Keys and SPNA were joined by other organizations, including Grow Smart RI, to file a Title VI Civil Rights complaint last year against the plan, citing its lack of consideration for BIPOC (Black, brown and people of color) communities, lower-income individuals, and other historically marginalized groups who make up the majority of transit users who would be harmed by the plan.
Still, spending the bond on a multi-hub plan remained an option for a year and a half before it was officially dropped late February of this year. In its place is a new plan to move the current hub from Kennedy Plaza to Dorrance Street, creating the Innovation District Bus Transit Center.
Opinions on this plan are mixed. Keys and SPNA, along with the Kennedy Plaza Resiliency Coalition, recently released a statement advocating for a robust public participation process that allows historically underrepresented groups to offer feedback on any
significant changes to public transit, including the proposed Dorrance Street plan.
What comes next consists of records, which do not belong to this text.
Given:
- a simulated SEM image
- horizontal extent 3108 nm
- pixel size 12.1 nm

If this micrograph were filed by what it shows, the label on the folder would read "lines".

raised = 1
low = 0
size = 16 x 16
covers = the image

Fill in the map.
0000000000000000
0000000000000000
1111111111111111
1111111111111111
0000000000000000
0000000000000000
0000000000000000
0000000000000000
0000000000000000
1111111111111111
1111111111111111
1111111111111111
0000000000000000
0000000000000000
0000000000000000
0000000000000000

Other groups have expressed their support, including Grow Smart RI. “We think it addresses the concerns of riders and it’s also an investment in the urban fabric of downtown Providence because it’s not just a single-level transit hub; it’s going to include other mixed-use elements,” says John Flaherty, deputy director of Grow Smart RI.
At press time, this plan is largely conceptual and Rhode Island Public Transit Authority (RIPTA) is seeking community feedback through public meetings, the first of which was held on February 24.
During the meeting, representatives from RIPTA emphasized that the bus system has outgrown Kennedy Plaza and will need to move regardless, though opponents like Keys are not convinced. “How does this benefit riders?” he asked at the meeting. “Show me the traffic feasibility study that shows this is so much better.”
Other attendees expressed a variety of opinions, but a few shared sentiments surfaced. The first was a distrust of RIDOT, which historically has prioritized cars over transit and has been responsible for value-engineering out essential benefits of transit improvements. One recent example of this was the Pawtucket-Central Falls Transit Center, which is only now seeing those improvements due to efforts from RIPTA and the community.
The second was a desire to limit parking as much as possible at the station. Currently, it includes a relatively large lot, even though the hub’s central purpose is improving public transit.
The third strand of the discussion pertained to the related issue of accessibility. Despite the meeting’s focus on the new transit hub plan, most riders expressed more interest in seeing improvements in accessibility throughout the state. As it stands, public transit is slow and limited in Rhode Island compared to transportation via private cars, and based on input from the February meeting, improved mobility for users throughout the state seems more desirable than a new hub.
Keys echoed this, putting forth that the best possible option is to keep Kennedy Plaza as is and focus transit bond money on promoting greater accessibility and mobility throughout the state. He also expressed concerns about whether the Dorrance Street location would have adequate space, fearing the hub could ultimately be split up late in the process if not.
Flaherty felt that in the wake of tension surrounding the threat of the bus hub being dismantled for the benefit of stakeholders who don’t use the transit system, “it’s hard to divorce yourself from that narrative even if the alternative that’s on that table actually is a better scenario for the transit rider and the transit experience,” he said at the meeting.
In its conceptual stage, the Dorrance Street hub has potential to be a more popular alternative to the multi-hub plan, but continued public input is key in ensuring bus riders and those most impacted by the changes are represented.